In unmoderated studies, the activities that you want the participants to conduct have to be even more carefully written than the tasks for moderated sessions. Participants cannot ask for clarification if they don’t understand the instructions and you can’t ask them to try again if they do the wrong thing. If users misinterpret your instructions and perform the wrong task, your test is wasted. Unmoderated task instructions should also explicitly tell users when they should stop; remember, the moderator won’t be there to ask them to move to a different task.

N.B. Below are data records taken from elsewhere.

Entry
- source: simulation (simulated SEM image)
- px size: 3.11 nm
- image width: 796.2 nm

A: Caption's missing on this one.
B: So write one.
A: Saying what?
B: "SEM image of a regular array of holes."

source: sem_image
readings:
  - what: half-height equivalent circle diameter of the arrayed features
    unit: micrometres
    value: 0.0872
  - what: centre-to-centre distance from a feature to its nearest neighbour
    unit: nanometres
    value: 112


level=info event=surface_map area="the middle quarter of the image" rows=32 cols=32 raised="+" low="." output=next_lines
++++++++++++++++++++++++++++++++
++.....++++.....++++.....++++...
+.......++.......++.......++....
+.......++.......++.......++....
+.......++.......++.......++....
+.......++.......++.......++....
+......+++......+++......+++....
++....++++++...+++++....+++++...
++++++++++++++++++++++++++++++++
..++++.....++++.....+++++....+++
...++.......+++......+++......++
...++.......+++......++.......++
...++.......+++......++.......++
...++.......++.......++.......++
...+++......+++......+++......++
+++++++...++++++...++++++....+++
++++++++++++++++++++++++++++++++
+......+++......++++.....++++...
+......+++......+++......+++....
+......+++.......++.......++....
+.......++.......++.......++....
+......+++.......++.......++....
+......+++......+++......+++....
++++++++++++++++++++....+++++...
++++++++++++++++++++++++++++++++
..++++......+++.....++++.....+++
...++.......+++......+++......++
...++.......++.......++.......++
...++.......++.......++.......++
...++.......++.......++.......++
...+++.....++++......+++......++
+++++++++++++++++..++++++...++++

You should also meticulously plan any followup questions. These can include quantitative questions, in which participants rate the subjective difficulty or satisfaction of an activity. Or you may ask open-ended questions which prompt users to describe specific parts of the experience. Carefully choose how you phrase your questions; broad wording such as “How would you describe this brand?” may lead unmoderated participants to talk about their past experiences instead of the system they just used.

4. Pilot Test

A pilot test is a trial session that you run before your actual study begins, in order to discover any problems with your study design or procedure. Pilot testing is a good idea for all user studies but it’s especially important for unmoderated studies, because there won’t be a moderator available to fix problems while the study is running. Even the most thorough pilot testing can’t catch everything, but you can often detect and fix problems with:

  • Task instructions that people misinterpret because the wording is ambiguous
  • Tasks that are missing, or presented in the wrong order (especially in complex studies with many tasks)
  • Prototypes that are missing functionality or content necessary for the study
  • Incompatibilities or technical limitations which prevent your testing software from capturing the data you want to record — especially if you are trying to test an intranet or native mobile application
    (If your testing software records data via a web-browser extension, then browser or website restrictions may prevent it from capturing entire pages or sites or lead to low-quality recordings that are difficult to analyze. If you’re using a testing service for the first time, do a quick test of the recording process before you even bother setting up your tasks.)

You can discover some of these problems by going through the study yourself as though you are a participant, but others will not become apparent until you have real participants using their own equipment. Make sure to analyze the data collected in your pilot study!

5. Recruit Participants

There’s no point in watching people use your system if they don’t match your target audience. Make sure you have some control over who participates in the test, either through screening questions, or by recruiting your own participants.

Some tools only offer unmoderated user testing with participants from their panel, while others will provide you with a URL to distribute to your own pool of testers.

Using a provided participant panel is fast and easy (especially if your product is something that is relevant to a broad consumer audience). Panel participants are familiar with the study software, too, and can participate in your test as soon as they have time. Almost every panel includes some basic demographic filtering, but most studies get better results if you screen participants using questions about their behavior, not just about their age or gender. If the experience you’re testing is relevant only to people who meet specific criteria such as driving a car or shopping online regularly, make sure to use a tool which allows you to write your own custom-screening questions.

The downside of using panel participants is that many do these studies so frequently that they’ve learned to focus on certain aspects of the design and look for things to critique. To compensate for possible “professional testers,” recruit extra participants and exclude data from people who didn’t seem honestly engaged with the activities.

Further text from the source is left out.